As political polarization has increased in our own American government, this trend has presented itself differently on college campuses. In fact, the opposite has happened: the political spectrum on college campuses has translated into a majority of rather liberal professors, according to several national studies. In fact, at the University of California, Berkeley, the ratio of Democrats to Republicans is four to one, with a ratio of twenty-one to one in the social sciences department. More importantly, a 2005 study revealed that there were no Republicans in the social science department at Berkeley.

The change in political spectrum has been paired with a decrease in the prevalence of core curriculums including history and American politics. This phenomenon has also been seen on the UC campuses, where courses in Western civilization are no longer required and where American politics is not a requirement of the Political Science major. Peter Berkowitz, a senior fellow at the Hoover Institution, connects these two phenomena in his article “How California’s Colleges Indoctrinate Students.” Berkowitz explains that the increase in a democratic majority has tempted professors to teach a more politically biased version of their topics, leading to a disappearance of more traditional material.

“People have their own view-point. It takes an act of self-restraint to make the case of all sides of the question rather than insisting on the case for what you regard is the best point of view,” Berkowitz argued. He added that if conservatives are not as present on campus, able to teach the opposing viewpoint, liberal professors have the ability to push for a more one-sided curriculum.

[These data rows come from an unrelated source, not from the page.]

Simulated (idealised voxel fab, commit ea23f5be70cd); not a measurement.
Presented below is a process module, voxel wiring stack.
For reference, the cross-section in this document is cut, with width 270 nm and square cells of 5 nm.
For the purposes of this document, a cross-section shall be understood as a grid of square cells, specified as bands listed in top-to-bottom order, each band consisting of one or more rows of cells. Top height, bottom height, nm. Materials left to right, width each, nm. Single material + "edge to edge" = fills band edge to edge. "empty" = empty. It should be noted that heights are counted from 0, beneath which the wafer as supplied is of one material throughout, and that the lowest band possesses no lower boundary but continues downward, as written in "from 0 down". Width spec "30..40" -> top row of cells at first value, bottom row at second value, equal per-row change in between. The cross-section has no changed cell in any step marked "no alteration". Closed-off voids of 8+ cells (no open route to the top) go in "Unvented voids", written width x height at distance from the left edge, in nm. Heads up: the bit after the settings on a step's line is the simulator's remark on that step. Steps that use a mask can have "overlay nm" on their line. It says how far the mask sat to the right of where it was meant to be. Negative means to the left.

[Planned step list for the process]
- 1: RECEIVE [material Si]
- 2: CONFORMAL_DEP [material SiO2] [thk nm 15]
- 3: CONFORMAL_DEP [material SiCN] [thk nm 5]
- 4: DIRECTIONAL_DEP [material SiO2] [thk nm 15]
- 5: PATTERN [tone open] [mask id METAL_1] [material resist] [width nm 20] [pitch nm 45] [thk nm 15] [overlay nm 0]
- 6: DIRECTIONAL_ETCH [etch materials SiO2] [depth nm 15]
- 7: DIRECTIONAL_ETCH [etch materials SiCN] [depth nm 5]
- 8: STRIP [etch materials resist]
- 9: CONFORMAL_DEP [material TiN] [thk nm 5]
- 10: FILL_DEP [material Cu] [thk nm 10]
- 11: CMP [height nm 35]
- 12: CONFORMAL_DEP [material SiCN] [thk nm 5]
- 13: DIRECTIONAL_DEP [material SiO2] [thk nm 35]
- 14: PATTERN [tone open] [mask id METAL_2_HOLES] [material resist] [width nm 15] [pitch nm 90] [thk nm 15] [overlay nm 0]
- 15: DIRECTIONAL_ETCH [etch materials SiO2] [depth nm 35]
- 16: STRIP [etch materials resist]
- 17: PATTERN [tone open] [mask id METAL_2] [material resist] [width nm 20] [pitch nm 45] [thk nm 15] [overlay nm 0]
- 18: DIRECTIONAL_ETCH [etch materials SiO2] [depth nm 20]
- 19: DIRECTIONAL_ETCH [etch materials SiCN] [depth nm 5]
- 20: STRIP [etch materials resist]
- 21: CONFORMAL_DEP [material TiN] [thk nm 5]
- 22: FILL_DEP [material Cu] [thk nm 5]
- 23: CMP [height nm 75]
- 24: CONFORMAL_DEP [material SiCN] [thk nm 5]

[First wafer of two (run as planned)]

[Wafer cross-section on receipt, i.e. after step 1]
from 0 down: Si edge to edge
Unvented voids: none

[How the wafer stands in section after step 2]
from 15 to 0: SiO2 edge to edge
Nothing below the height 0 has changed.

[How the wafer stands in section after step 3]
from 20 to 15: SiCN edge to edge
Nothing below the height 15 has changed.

Although arguing that there has been an increase in more liberal professors on college campuses is easier to do, leaping to the conclusion that this has lead to a disappearance of core curricula is more difficult. In Berkowitz’s article, he quotes “a recent study by UCLA’s prestigious Higher Education Research Institute [which] found that more faculty now believe that they should teach their students to be agents of social change than believe that it is important to teach them the classics of Western civilization.” As a result, the increase in liberal professors has pushed towards a tendency of teaching more modern day and activist based curricula.

“Faculty do not like to teach general courses. They prefer to teach boutique courses where they can specialize on their own perspectives and own research,” Berkowitz argued. With a majority in the department, professors have the ability to do so with little push back from a minority of faculty who may be ideologically opposed. Berkowitz noted that this phenomenon could easily happen if conservatives were the majority. However, “in addition to the fact that the faculty is skewed to the left, is a change in what professor believe their role or mission is…it’s a combination of these two developments. Finally when the other side is not well represented, individuals hold their own views in a dogmatic fashion,” Berkowitz pointed out.

As liberal professors teach students to be politically and socially active, traditional course material becomes lost. Becoming an agent of social change becomes more important than ensuring classic foundations. Kyle Huwa, a student at Stanford and the President of the Stanford Conservative Society, nuanced the contributing factors to the disappearance of such a curriculum.

“The disappearance has been happening over the course of several decades. Some of this is the result of modernization, because technical skills are more and more valuable…I believe any liberalization occurring at Stanford is coming from many more factors than just faculty bias,” Huwa noted. The demand for undergraduate students with tangible skills that can be used in the job market highly contributes to time taken away from teaching core values. If our society’s demands are changing, then professors are more likely to teach different as well.

Berkowitz’s perspective is based on the idea that professors are not only politically engaged but teach their students to be active as well. However, earlier this year, the Review published an article about the presence of liberal professors on campus and the decrease in trend of politically active professors. Berkowitz answered this claim with a nuance.

“There needn’t be any contradiction. No doubt professors are more professionally oriented…You may not be active outside of campus. But if your scholarly field is designed in such a way to promote a political agenda, then you are skewed away from a traditional core. The career is one of advocacy and that moves into the classroom,” Berkowitz explained. Although professor may not picket with students during protests, their ideologies seep into the classroom and are not challenged.

As students are increasingly less required to take traditional core classes that educate students on the perspectives of different philosophers and historians, making sure to inculcate our national history as a prerequisite to life, Berkowitz notices a problem in our educational system. There is recognition that students only have so much time in college and that universities cannot do everything. However, “some colleges don’t even require literature majors to read Shakespeare,” Berkowitz explained. These are the fundamental issues that must be addressed.

A balance must be formulated between pushing students to do something beyond the classroom, making sure that objective perspectives are inculcated in the classroom and presenting students with the foundations for the studies they want to pursue. Berkowitz proposes a concerted effort between professors, administrators and alumni, who all have a vested interest in the system.

“Alums who pay a huge amount of money to enable Stanford to operate. In the end, for there to be a change, each of these groups are going to have to exert some pressure. We must expose students to treasures of western civilizations, to educate them from who they are and where they come from, to expose them to the best of what has been thought and said,” Berkowitz concluded.